Open source software for data scientists

1121

If your organisation doesn’t buy it for you, analytical software can be very expensive. One way to get around this is to use open source software. This post provides an overview of the benefits and shortcomings of the two main open source data analysis programmes – R and Python. It also suggests another contender – Julia – which though still in development, looks very promising.

Anyone who has been a student will be well-aware of all the associated benefits of being a paid-up member of an academic institution:

  • office space,
  • access to journal articles, and
  • cheap software.

Now that I have flown my academic nest, I find myself in the position where I must find alternatives. Co-working spaces have substituted for university offices, academic friends and authors help out with pay-walled papers (and there is now Sci-Hub for those inclined to break the rules), and there are various options for open source alternatives to data analysis software.

Whilst a PhD student, I tended to use the most powerful stats software that was widely available, namely Stata and Mplus. Unfortunately, now that I am unaffiliated with a uni, these are very expensive. For example, the general purpose version of Stata (currently, Stata SE v14) retails for £1,060 for a single business user licence; the full version of Mplus (Mplus w/combination v7.4) retails at $1,095.

These costs are not only prohibitive for me personally, but are also a problem for my clients. Preferably, I want to share my work with my clients in full, so that they can see what I have done and re-run or edit analyses if they wish. Together, these considerations have pushed me to examine what open source options are available. To be most useful, open source data analysis software should be:

  • widely used,
  • powerful and fast,
  • have the ability to undertake many different types of analysis, and
  • be easy to learn and have a good support network.

RlogoCurrently, the main contenders seem to be R and Python. R (along with its commonly used IDE RStudio) is the original open source stats programme. It has been around for a very long time. As a result, it’s very reliable and has a huge user base. This has led to there being a large number of packages developed for it to enable all sorts of analyses. There are loads of online tutorials and books available to help you learn, and a large forum community to help answer tricky questions. However, R is frequently criticised for not being easy to get into, and is known for having a steep learning curve and not-so-helpful ‘help’ files. Also, it’s language is not written in the same way as a typical programming language, so people with programming experience tend to find the syntax a bit odd.

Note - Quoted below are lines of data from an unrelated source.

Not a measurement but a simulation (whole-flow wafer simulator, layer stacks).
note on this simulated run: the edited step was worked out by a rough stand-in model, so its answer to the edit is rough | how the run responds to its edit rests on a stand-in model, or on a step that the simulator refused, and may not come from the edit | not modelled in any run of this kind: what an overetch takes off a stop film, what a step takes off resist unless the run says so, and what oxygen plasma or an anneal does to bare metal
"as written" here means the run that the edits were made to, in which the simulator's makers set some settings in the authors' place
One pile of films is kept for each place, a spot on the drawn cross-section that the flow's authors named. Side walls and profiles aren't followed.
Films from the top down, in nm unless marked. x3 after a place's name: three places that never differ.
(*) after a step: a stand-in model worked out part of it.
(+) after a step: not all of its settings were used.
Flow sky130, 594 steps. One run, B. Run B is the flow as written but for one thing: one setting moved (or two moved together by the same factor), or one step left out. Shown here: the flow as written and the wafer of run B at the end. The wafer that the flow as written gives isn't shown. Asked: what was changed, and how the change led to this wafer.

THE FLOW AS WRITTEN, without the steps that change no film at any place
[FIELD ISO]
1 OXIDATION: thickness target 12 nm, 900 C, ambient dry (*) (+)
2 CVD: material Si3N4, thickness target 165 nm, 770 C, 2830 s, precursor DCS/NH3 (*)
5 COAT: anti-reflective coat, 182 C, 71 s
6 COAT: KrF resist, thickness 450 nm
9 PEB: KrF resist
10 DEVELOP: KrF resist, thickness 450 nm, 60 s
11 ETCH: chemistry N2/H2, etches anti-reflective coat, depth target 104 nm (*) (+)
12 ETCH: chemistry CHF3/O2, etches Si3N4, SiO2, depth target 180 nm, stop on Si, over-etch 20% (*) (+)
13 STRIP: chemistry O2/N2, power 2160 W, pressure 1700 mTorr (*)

python-logoPython contrasts particularly strongly with R here – it is a fully fledged high-level programming language. It follows the general rules and syntax that are common in programming languages. It is also very stable and has a huge user base. There are many tutorials and places to get help and support. Crucially, it is known to be easy to pick up. However, being a programming language, it was not designed primarily for statistical and data analysis tasks. For general analysis, this isn’t a problem as there are a wide variety of custom packages available in Python (see StatsModels, for example). However, some commonly used advanced statistical approaches are not (yet) well-supported in Python – things like multiple imputation, multilevel and structural equation modelling, for example.

2000px-Julia_prog_language.svgThere are, of course, lots of other programmes out there that could also be mentioned. One which I think is worth including here is a relatively new kid on the block: Julia, which is causing quite a stir amongst scientific analysts. Julia is a high level programming language, but also includes the ability to programme at a low level (i.e. in the language of the computer). This allows the software to potentially run processes much faster than R and Python. It also supports parallel processing – a bit like Hadoop – and compiles before re-running at maximum speed. These features mean that it holds the promise of far superior performance to R and Python, particularly on intensive processing tasks like machine learning. Currently, it is still in development (not even at version 1.0 yet). As a result, the user base is relatively small and there are not many learning materials and packages. However, Julia is meant to be pretty easy to pick up, and if a sizeable community develops, it could take a big chunk out of the R and Python user base.

Ultimately, I think any data scientist looking to use open source software would do best having a working knowledge of both R and Python – they are good for different things. R is great for one-off statistical research projects, whereas Python is great for analytical tasks which need to process data on an ongoing basis (such as with real-time IT systems). At the moment, Julia is a curiosity, but one which I am keen to keep an eye on and play with. If I have a seriously resource intensive analytical task that needs more performance, I may give it a go on Julia.